Putting a rest to the widespread speculations, Russian President Vladimir Putin on Monday concluded his ‘Victory Day’ address without mentioning any declaration of war in Ukraine or general mobilisation of its forces.
Promoting Russia as a multi-ethnic nation, Vladimir Putin also said on Monday, “Shoulder to shoulder, soldiers and officers are standing here from many regions of our huge motherland, including those who arrived here straight from Donbas directly from the war zone.
“We remember how Russia’s enemy tried to use against us the gangs of international terrorism. They tried to sow international and religious enmity to break us, to weaken us from inside, but they failed,” he said.
“Today our warriors of different ethnicities are fighting together in the battle. They shield each other from bullets and fragments and shrapnel, really as brothers, and this is the strength of Russia. The unbeatable strength of our multi-ethnic nation,” he added.
Kremlin spokesperson Dmitry Peskov told state-run news agency RIA Novosti that the air portion of the Victory Day parade in Moscow was cancelled because of the weather.
According to CNN, the parade was expected to show 77 aircraft flying over Moscow’s Red Square, commemorating the 77th anniversary of the Soviet Union defeating Nazi Germany in World War II.
Putin claimed that his country is fighting ‘in its own soil’. He also informed that American veterans were not allowed to attend the Victory Parade in Moscow.

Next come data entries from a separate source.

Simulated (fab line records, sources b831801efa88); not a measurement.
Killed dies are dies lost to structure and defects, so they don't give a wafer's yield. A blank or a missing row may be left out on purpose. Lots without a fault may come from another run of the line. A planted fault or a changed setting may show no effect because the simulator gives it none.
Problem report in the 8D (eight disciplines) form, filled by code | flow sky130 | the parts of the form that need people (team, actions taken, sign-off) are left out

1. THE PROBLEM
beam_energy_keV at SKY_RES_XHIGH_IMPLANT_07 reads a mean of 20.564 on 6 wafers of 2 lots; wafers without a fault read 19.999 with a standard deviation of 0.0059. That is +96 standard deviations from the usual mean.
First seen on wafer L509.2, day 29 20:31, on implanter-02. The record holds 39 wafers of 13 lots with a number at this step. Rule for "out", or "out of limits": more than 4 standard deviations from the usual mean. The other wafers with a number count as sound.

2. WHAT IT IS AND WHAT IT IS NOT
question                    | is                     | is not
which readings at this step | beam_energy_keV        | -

In other remarks during the ‘Victory Day’ speech, Putin said “our duty is to do everything so that the horror of a global war does not happen again.” He also alluded to the conflict in Ukraine and said “Russia gave a preemptive rebuff to aggression — it was a forced and sovereign decision.
The military parade started in Russia on Victory Day on Monday to mark the 77th anniversary of the Soviet Union’s defeat of Nazi Germany in the Great Patriotic War, state reports.